To Pay or Not to Pay? Unpaid “Internships” Facing Greater Scrutiny

Now that spring has finally sprung, the summer internship season is nearly upon us and the topic of unpaid internships is timely. After years of relative legal obscurity, unpaid internships have been the source of several lawsuits over the past few years challenging the legality of engaging “interns” to perform services without pay under the federal Fair Labor Standards Act and similar state laws.

Much of the litigation began after the U.S. Department of Labor issued a fact sheet on the topic in the spring of 2010. This fact sheet begins by noting that anyone who is performing “work” is presumptively an employee entitled to the legally mandated minimum-wage and overtime pay. However, under certain circumstances, the DOL recognizes that unpaid internships are legally permissible, but only where the following criteria are met:

1. The internship, even though it includes actual operation of the facilities of the employer, is similar to training which would be given in an educational environment;

2. The internship experience is for the benefit of the intern;

3. The intern does not displace regular employees, but works under close supervision of existing staff;

4. The employer that provides the training derives no immediate advantage from the activities of the intern; and on occasion its operations may actually be impeded;

5. The intern is not necessarily entitled to a job at the conclusion of the internship; and

6. The employer and the intern understand that the intern is not entitled to wages for the time spent in the internship.

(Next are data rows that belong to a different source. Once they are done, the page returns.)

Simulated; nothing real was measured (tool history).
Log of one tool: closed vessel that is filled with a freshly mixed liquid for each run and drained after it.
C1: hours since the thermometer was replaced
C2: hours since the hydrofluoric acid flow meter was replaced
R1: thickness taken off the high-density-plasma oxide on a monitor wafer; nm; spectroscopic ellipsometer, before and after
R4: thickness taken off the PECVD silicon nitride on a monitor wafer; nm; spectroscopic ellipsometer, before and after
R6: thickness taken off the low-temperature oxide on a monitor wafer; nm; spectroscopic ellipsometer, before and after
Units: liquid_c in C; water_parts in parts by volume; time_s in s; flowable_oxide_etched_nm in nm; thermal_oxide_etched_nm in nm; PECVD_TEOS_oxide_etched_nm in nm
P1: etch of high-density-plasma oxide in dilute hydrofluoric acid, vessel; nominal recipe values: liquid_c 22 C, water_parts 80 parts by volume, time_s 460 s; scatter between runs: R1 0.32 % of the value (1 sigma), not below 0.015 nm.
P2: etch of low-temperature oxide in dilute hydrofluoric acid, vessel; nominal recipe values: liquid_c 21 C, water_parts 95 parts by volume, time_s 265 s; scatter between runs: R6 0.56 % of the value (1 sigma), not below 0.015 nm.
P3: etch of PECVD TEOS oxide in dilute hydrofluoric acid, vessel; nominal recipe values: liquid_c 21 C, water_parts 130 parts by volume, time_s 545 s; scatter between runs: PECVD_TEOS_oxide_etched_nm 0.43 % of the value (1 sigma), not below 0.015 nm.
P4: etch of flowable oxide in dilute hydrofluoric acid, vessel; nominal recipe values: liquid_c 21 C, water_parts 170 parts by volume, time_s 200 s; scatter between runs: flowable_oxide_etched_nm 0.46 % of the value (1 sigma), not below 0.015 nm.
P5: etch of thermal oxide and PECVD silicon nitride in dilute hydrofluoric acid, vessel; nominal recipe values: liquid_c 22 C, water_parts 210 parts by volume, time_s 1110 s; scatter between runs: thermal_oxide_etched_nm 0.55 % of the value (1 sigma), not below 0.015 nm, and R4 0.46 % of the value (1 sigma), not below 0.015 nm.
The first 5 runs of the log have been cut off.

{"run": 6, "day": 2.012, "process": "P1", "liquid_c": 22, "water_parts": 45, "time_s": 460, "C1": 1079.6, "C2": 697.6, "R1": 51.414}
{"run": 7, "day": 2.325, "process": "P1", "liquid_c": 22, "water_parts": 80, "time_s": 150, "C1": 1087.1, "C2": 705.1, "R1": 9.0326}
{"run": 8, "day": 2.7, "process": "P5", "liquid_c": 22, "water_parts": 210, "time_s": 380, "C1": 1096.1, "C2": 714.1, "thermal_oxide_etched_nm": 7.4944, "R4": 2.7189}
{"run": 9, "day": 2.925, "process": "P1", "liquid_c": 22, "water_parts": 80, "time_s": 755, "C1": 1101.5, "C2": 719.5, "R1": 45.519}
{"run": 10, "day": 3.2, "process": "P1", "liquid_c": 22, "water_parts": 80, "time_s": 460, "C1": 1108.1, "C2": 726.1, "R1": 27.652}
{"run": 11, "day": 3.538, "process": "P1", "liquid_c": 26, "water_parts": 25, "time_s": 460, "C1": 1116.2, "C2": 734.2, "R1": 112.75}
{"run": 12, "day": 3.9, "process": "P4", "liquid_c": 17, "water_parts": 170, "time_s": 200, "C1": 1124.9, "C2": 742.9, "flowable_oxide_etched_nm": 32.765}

As noted by the DOL, “[i]f all of the factors listed above are met, an employment relationship does not exist under the FLSA” and the intern need not be paid.

Significantly, the DOL limited this guidance to “for-profit” institutions—unpaid internships at non-profit and public-sector institutions are likely to face far less scrutiny. See, e.g., Hill v. Watson, 13 C 6106, 2014 WL 440371 (N.D. Ill. Feb. 4, 2014).

Many employers have viewed the test promulgated by the DOL as too strict and are currently challenging it in court. While the DOL test has not met with unanimous approval in the courts, to date no court has rejected it outright, and the Second Circuit is set to weigh in on it sometime soon. See Wang v. The Hearst Corp., No. 13-2616 (2nd Cir.) and Glatt v. Fox Searchlight Pictures Inc., No. 13-4481 (2d Cir.).